December 7, 1993 – Tuesday – 10:12 p.m.

Hmmm.

Last year this time I was happy beyond my wildest imagination.  I remember when Veronica and I exchanged bracelets and hers smelled of her perfume.  That same night after the service was over she ran up to me and hugged me and said that I was her Jacob.

On that night I asked her if her dad was a thief, since he must have stolen the stars from the skies to put them in her eyes.  Cheesy, I know, but it all felt so good.

I wish it could happen again, but only with someone new.

But I am not desperate.  I can wait.

Recently the world has gotten me down.  Purity in the world today simply doesn’t exist anymore.  TV is trash, with “Parental Discretion is Advised” in front of nearly every show.  Everybody is into sex.  All you hear about is sex.  What’s the big deal?

I mean, yes, I’m looking forward to marriage mainly for all the sex involved, but that is about making-love with my future wife, not about all the sinful sex I see around me.  Sex has gotten out of hand in the world.

I have to focus every day not to fall into those traps.

No.  No.  I’m not going to mess up my life and mess up my love for those lies.  

I’m staying pure.

November 8, 1993 – Monday – 9:53 p.m.

I got a letter from Emily today.  She’s doing great!

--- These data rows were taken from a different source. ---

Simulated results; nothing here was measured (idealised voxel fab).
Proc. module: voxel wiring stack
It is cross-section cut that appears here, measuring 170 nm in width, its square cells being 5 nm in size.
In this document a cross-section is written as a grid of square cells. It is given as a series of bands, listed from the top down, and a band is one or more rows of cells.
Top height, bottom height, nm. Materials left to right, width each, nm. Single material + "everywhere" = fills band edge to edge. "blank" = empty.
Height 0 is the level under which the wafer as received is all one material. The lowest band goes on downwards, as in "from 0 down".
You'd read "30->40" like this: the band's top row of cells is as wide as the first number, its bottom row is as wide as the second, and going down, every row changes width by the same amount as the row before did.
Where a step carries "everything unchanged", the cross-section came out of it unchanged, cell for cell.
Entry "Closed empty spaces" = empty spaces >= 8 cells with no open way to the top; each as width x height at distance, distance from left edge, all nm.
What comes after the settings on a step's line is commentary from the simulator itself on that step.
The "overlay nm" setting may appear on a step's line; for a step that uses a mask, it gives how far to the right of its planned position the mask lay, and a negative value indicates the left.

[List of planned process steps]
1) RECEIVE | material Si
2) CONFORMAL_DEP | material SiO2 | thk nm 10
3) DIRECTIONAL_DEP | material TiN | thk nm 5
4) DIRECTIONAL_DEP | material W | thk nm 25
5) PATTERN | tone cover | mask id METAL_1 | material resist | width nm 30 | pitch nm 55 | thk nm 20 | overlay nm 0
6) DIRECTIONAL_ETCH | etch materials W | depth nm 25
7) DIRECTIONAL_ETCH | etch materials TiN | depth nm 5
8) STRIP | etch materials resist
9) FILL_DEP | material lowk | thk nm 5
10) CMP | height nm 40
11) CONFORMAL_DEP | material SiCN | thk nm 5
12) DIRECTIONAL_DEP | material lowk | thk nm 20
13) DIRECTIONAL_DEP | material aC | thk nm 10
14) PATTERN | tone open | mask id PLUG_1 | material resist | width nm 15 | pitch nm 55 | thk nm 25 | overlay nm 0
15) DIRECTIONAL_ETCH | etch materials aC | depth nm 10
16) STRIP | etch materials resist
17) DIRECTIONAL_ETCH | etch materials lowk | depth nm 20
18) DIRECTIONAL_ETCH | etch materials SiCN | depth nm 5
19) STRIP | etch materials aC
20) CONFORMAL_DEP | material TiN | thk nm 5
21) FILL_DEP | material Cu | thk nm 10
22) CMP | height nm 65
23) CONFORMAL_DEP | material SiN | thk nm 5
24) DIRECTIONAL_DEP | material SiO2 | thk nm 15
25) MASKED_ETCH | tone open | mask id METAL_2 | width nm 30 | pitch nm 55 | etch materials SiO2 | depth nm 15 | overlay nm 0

In Art we are beginning a new project.  We’re supposed to write and illustrate a children’s book.  I already have my idea.  I’ll keep you informed.

Yesterday, when I was at Christi’s, the two of us went into her room to listen to Miss Saigon and Les Miserables (by the way, it’s in ten days).  Christi was going to go with her school, but she has a Sound of Music rehearsal, so she gave her ticket to Andy, her brother.  Bummer.

Well, we were just talking and then she began telling me about how in The Sound of Music she has to kiss this guy.  She said she always wanted a boyfriend so she could tell him that the stage kiss means nothing to her, but that if he (her boyfriend) was up there acting with her, then it would mean something.

I was happy.  She was telling me something that she would want to say to her boyfriend.

The subject of church came up.  I never asked her about it; she just began talking.  She said things weren’t the same.  The love of the fellowship just wasn’t there anymore.

I agreed.  The church has gone through a rough period, but it’s getting back up on its feet.

She also said its because she’s moving next year and wants to get use to the church in Rocky Mount.

I’m moving next year, too.

I think Christi is scared.

I know I am.

I learned what life was this past weekend.

Life is simply a collection of greetings and farewells, and the love you share in between.

You may not be coming to church anymore Christi, but I’m not going to say goodbye to you unless I have to.